[cpp-threads] Memory modelcounterproposal:synchronizationoperations

Peter Dimov pdimov at mmltd.net
Fri May 27 16:26:28 BST 2005


Peter Dimov wrote:
> Boehm, Hans wrote:
>> 1) There exist mountains of code that use double-checked
>> locking or similar hacks.  (Some major vendors recommended
>> it until very recently.  And there appear to be many cases
>> in which it is critical to performance.  Thus "don't do that"
>> is not a real option.)
>>
>> 2) This code is broken, but we need to provide an easy path to
>> fix it.
>>
>> 3) __async volatile (or some alternative set of keywords)
>> would make this easy, and would allow basically the same
>> technique to work across C++, Java, and potentially C.
>
> So, basically, your argument is that __async volatile makes it easy
> to write uniformly broken code in all three languages. :-)

To expand on that a little, as it may be unclear.

Typical DCL:

X * volatile p = 0;
mutex mx;

X * get()
{
    if( p == 0 )
    {
        mx.lock();

        if( p == 0 )
        {
            p = new X;
        }

        mx.unlock();
    }

    return p;
}

Idiomatic MT C++ replacement:

X * get()
{
    /*protected*/ static X * p = new X;
    return p;
}

My Java knowledge is limited, but I believe that the idiomatic Java 
replacement is similar, using a private static final.
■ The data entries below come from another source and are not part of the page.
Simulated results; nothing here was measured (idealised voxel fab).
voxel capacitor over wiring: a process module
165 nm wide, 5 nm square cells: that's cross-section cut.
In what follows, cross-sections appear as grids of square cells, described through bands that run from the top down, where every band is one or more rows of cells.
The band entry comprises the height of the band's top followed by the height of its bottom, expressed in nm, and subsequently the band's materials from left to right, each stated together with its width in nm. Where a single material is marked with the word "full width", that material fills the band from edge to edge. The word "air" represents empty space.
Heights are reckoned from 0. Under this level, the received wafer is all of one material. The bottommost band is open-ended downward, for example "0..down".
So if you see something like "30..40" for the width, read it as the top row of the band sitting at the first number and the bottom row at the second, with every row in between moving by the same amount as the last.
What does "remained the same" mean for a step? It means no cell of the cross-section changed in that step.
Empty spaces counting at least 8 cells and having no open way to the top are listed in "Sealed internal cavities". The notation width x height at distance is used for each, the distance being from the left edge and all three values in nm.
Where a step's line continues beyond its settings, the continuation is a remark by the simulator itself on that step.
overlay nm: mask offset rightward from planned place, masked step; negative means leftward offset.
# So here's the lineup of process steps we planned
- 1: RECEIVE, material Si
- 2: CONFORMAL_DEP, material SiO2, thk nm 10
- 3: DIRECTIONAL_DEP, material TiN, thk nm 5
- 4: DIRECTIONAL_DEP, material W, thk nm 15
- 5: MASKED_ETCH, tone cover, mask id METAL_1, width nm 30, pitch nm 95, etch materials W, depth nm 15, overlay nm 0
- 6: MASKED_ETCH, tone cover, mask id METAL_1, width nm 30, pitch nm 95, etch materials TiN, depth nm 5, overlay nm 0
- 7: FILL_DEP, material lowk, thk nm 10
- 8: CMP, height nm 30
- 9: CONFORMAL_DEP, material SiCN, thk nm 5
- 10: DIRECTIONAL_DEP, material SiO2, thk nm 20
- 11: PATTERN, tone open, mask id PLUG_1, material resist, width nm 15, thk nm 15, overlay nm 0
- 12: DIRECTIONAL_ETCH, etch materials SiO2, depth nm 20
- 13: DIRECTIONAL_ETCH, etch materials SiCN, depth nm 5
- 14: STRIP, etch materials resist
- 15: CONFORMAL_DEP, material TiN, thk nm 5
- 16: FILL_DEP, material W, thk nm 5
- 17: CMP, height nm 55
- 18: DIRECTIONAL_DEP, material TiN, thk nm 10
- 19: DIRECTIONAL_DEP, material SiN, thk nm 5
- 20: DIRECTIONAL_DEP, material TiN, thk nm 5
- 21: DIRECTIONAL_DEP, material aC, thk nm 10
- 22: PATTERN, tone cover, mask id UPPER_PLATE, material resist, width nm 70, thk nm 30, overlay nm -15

So all __async volatile would do in this situation is help people avoid the 
idiomatic solution provided by the language and potentially make the code 
much slower than the original.

This doesn't mean that __async volatile doesn't have its uses, just that 
fixing DCL isn't one of them, IMO. The primary value of a type that 
guarantees sequential consistency is that it allows easy (but potentially 
suboptimal) implementations of lock-free algorithms as given in the 
literature. Whether this is enough justification for the introduction of 
__async volatile is another story. (My opinion is that it is not.)